Monday, January 14, 2008

Chick Lit Short Takes

Oh shit, I've just gone and pissed of Jennifer Weiner, who hates having her work called "chick lit." Since I like her, I don't really want to do that. I do feel, though, that her stuff is chick lit with heart...chick lit with a twist?....chick lit for real chicks? At any rate, it's definitely a cut above the stuff that Plum Sykes and her ilk churn out endlessly. Weiner's women are real. They're not all rich, they're not all skinny, and there's more ambivalence than pure "happily ever after."

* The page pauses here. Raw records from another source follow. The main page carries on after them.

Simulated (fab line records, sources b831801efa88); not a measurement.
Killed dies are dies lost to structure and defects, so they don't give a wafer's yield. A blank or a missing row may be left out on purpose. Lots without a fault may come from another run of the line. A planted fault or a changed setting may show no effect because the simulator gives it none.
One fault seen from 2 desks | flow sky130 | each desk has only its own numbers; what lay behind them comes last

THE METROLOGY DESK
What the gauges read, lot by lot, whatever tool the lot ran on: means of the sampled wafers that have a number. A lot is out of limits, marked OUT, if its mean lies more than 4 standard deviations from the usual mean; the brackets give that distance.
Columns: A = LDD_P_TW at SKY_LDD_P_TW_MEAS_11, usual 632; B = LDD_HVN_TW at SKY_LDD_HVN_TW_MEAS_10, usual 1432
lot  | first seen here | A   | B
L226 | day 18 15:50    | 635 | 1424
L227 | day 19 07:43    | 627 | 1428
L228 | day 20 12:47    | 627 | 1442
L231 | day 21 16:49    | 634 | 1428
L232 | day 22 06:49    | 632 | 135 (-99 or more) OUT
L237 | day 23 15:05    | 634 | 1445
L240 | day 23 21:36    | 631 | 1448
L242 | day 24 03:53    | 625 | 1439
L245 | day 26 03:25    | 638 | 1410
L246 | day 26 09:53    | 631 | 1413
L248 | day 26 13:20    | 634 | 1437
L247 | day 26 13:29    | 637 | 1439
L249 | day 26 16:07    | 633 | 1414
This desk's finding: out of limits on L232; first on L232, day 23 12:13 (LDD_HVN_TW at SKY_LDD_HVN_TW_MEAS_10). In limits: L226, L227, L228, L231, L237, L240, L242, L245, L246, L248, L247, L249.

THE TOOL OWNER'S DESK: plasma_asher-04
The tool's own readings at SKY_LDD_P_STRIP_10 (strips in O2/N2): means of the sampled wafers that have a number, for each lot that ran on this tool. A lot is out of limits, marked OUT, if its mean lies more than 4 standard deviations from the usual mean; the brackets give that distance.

Her best-known book is Good in Bed. Unfortunately, no library system on planet earth, or at least in upstate New York, carries it. I've often wondered why. The branch I grew up with had an odd penchant for acquiring lesser-known works by an author and passing up their best-sellers. You could get The Risk Pool by Richard Russo, but not Empire Falls or Nobody's Fool. They carried Martin Chuzzlewit, but not A Tale of Two Cities or Great Expectations. They carried books 2, 3, and 5 of the six-volume Tales of the City series by Armistead Maupin. So I wasn't unfamiliar with this quirk the first time I encountered it, but it seems to be everywhere. The only reason I can think of is the title, but the fact that I just checked out a book called The Porno Girl kind of blows that theory away. At any rate, while I haven't read Good in Bed, I have read most of the rest of her books: In her Shoes, Little Earthquakes,Goodnight Nobody, and now, The Guy Not Taken.

Merin Wexler could learn something from this collection, for I believe this is what she was trying to do: women at pivotal moments. Weiner's collection feels more organic. It's not all "lookz at me an' my cool idea LOL!!1!!11!!!1" She starts with the characters, and the stories develop naturally from there, until they feel like people you've always known, telling you about simple stuff that happened to them. In an afterward to the book, Weiner explains that she'd been working on the stories in the collection since she was in college and writing a lot to get over her parents' divorce. She managed to keep the sincerity a young adult would naturally bring to her work, yet add enough polish so that no one feels like they're reading someone's diary.

The collection is fun and upbeat, but manages to bring in the ambiguity of real life. Couples don't always stay together. New mothers aren't always thrilled about their babies. Fathers walk away and never return, not even for the wedding. Even the happy couples aren't perfect. I read once that part of the reason for the high divorce rate is high expectations. Many people have this belief that romance and marriage will make their lives perfect. When they get married and still aren't happy all the time, they walk away. Weiner's books, then, are an appropriate amount of realism for this overhyped world: sometimes warm, sometimes fuzzy, occasionally alternating between warm and fuzzy, often neither warm or fuzzy, but once in a great while, just for a moment, both warm and fuzzy at once. The reader savors the sweetness of that rarity, rather than choking on the cloying, overpowering sweetness to be found in much of chick lit.